Caleb Bart-Appiah had a crash landing, Cara Gamm missed the runway entirely and Taylor Wilson logged a textbook perfect flight.
“I did good,” said Wilson, a sophomore cadet with Glynn Academy’s JROTC program. “I had a successful mission.”
The line to the flight simulator room at McKinnon St. Simons Island Airport was a dozen kids deep Saturday during the third annual Aviation Career Day. Those exiting the simulator reported results as varying as the test flights of Bart-Appiah, Gamm and Wilson.
But then again, there is more to the aviation industry than just flying the plane. Bart-Appiah might very well have a smooth landing given a second chance, but the Glynn Middle seventh-grader was sufficiently intrigued by the prospect of growing up to work in aviation.
“Yeah, I crashed the plane,” he said. “But I learned some stuff I never knew about. I think I’m interested in finding out more.”
Introducing youth to the opportunities available in the field of flight was the whole point of Saturday’s event, which attracted hundreds of youngsters from throughout the area. Those opportunities are only getting broader, as a plethora of commercial airline pilots from the Baby Boomer generation reach mandatory retirement. Nearly 800,000 commercial pilot jobs are expected to open up over the next two decades, according to Aviation Week Network. Additionally, about 155,000 business aviation and helicopter pilot spots will become available in the not-too-distant future.

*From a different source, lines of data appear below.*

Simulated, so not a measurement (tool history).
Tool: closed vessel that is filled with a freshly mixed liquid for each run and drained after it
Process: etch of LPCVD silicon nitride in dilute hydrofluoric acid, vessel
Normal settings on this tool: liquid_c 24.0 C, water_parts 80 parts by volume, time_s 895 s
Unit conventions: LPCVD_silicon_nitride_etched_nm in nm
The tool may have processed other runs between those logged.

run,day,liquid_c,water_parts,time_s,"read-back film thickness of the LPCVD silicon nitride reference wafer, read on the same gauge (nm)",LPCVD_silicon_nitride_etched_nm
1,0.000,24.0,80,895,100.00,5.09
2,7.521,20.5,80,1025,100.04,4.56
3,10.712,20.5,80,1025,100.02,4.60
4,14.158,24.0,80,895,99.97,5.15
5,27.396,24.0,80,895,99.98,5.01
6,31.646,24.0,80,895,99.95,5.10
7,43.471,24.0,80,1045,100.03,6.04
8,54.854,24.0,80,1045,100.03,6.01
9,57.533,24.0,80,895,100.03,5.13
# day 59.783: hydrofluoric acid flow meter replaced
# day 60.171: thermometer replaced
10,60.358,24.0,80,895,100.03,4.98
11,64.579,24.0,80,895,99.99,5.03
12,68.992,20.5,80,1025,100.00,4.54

“We’re hearing about all these problems with commercial airlines and a big reason is that there is a pilot shortage,” said Leslie Faulkenberry, spokeswoman for the Glynn County Airport Commission. “Many are hitting mandatory retirement age, and we don’t have as many military pilots to fill those spots as we did in past generations.”
Those commercial and business interests needing new young pilots will have to hold off a few years before they get ahold of Wilson. She plans to enter the Air Force after graduating from Glynn Academy.
“I’ve had fun looking inside all the planes today,” she said. “Since middle school I’ve said, ‘I’m going to fly.’ All I want to do when I go into the Air Force is fly some planes.”
But there are plenty of aviation career opportunities outside of the flight cockpit, a point Saturday’s event stressed. These include mechanics, technicians, electricians and other fields for those with interests in math and science curriculums.
“One of the misconceptions is that to get involved in aviation you’ve got to be a pilot,” Faulkenberry said. “But for any of the technology tracks that these kids are on, there’s a career in aviation.”
In fact, the Golden Isles College & Career Academy hopes to offer an aviation program by the fall, said Rick Townsend, CEO of the county public charter school that serves high school-age students and adults. The program would focus on an array of aircraft maintenance issues, from the frame to the mechanics to the wiring.
Career Academy officials are awaiting word on accreditation from the Southern Association of Colleges and Schools.
Five students from the Career Academy are presently enrolled in an apprentice program with Gulfstream Aerospace Corporation at the Brunswick Golden Isles Airport off of Glynco Parkway, he said.
“It’s important to understand the great career paths available in aviation,” Townsend said. “We’re excited about this.”
Salaries in the field can range from nearly $45,000 for entry-level aviation mechanics to $220,000 for a senior-level commercial pilot, said Terra Winslett, property and marketing manager for the county Airport Commission. Many of those opportunities exist locally, with both Gulfstream and Stambaugh Aviation among the county’s top 10 industrial employers, Faulkenberry said.
Outside on the tarmac Saturday, cloudy skies and a steady drizzle hardly deterred the stream of young men and women who milled about inspecting an assortment of aircraft. Some 140 youngsters signed up for a free flight over the Golden Isles, via pilots with the local chapter of the Experimental Aircraft Association. Rain forced the postponement until a sunnier day of those promised flights, which parents will be happy to note are to take place in conventional six- and four-seater aircraft.
The local Experimental Aircraft Association first joined forces with other like-minded organizations in the Golden Isles to host the event after realizing a new generation will soon need to step into their shoes. Other sponsors of the event include the Civil Air Patrol, the Career Academy, Golden Isles Aviation and the county Airport Commission.
Out on that tarmac, Brunswick pilot Mike Whitehead entertained varied and curious questions from youngsters about his Cozy III, a compact V-shaped craft.
“As we get older, we need people to fill our places,” Whitehead said. “They are a good group of kids — smart, polite and I think they’re probably learning a few things, so that’s good.”